Sunday, January 4, 2009

Simpler Times

I remember when all I had to do was wake up, eat, pretend to enjoy work, do homework, play video games, watch a movie, and go back to sleep. Life was simpler in college and grad school. Now, it's not that it's not that simple, there's just not much time to prepare for the constant change. Trying to figure what I'll be doing in the spring has been a confusing endeavor. I thought I had it figured for about three weeks back in October/early November. I was going to teach three classes and assist school newspaper at APU. I had two 400 level classes lined up at APU, Faith and Values in Journalism and Senior Seminar. I was incredibly excited about both of them...they got canned from low enrollment. I suddenly realized adjunct teaching is stressful. I began contacting several colleges from Chapman to Pasadena City, trying to find any classes I could. My one goal, not to have to substitute teach. Nothing came through. I still had The Clause and that was it. Luckily, I was offered to teach another class in the spring at Biola. It's funny how I got hired there a few days before the semester started and now it's my bread maker. So I was set. I was going to spend all of January preparing for the Biola class at the end of the month and for the PhD application deadlines coming up on February 1st. But of course something else came.

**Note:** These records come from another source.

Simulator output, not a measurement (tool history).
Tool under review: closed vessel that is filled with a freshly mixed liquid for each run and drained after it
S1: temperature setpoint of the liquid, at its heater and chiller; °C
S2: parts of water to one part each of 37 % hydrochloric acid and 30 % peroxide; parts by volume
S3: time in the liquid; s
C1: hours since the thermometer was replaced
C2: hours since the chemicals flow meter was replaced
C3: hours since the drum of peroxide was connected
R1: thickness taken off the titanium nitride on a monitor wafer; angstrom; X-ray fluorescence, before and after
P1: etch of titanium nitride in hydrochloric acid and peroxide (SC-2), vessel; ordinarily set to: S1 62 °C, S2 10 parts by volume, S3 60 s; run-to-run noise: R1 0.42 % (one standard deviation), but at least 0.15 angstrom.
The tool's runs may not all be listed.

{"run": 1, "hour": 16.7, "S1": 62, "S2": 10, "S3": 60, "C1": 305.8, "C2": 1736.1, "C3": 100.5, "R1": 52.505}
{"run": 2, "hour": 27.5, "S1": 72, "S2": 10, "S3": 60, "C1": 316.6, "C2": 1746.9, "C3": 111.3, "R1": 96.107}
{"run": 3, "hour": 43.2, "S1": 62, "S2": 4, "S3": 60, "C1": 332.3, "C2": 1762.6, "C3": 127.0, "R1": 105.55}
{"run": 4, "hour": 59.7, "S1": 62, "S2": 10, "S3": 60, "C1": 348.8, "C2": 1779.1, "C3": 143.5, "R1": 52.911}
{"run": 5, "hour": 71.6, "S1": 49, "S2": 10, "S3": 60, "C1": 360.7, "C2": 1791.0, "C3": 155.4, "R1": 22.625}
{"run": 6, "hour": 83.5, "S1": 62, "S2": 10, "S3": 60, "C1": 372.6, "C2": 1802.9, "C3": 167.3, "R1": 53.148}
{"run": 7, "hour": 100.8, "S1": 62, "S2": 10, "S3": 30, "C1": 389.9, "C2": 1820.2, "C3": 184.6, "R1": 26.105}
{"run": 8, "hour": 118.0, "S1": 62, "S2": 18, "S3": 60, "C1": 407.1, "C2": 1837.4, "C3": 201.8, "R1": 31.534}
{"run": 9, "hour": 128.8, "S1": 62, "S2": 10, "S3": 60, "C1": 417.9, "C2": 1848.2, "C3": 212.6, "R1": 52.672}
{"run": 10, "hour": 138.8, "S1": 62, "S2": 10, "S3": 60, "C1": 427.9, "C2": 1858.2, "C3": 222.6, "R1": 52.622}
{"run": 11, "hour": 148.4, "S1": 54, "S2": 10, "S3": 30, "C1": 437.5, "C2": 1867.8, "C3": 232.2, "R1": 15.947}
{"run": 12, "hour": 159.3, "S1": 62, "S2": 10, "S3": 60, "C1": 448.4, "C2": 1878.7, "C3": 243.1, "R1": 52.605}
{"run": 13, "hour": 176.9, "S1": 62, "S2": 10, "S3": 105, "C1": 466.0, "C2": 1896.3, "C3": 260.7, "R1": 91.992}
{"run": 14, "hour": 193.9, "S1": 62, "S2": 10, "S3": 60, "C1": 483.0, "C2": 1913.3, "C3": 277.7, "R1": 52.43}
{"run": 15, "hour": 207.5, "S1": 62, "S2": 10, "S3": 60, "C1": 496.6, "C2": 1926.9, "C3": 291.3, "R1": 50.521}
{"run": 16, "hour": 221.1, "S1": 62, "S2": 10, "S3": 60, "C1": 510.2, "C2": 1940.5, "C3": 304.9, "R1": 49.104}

So two days ago I was offered another class at APU, Public Affairs Reporting. I decided to take the class and am frantically preparing a syllabus and doing the appropriate reading to prepare for such an endeavor. In August I was able to prepare three weeks worth of lectures before the semester started for three classes. Now, I'm gonna going week by week. I'm not complaining here, because I'm so thankful for the second class. I'm gonna love the preparation and the challenge of entertaining 10 students in a three-hour class. I am, however, laughing at how this all has happened. I've gone from full to empty to partly full. I'm excited about the semester, but I gotta say I'm looking forward to the day when I have my PhD and a full-time job that will insure I get classes every semester. I get too much anxiety to live semester by semester.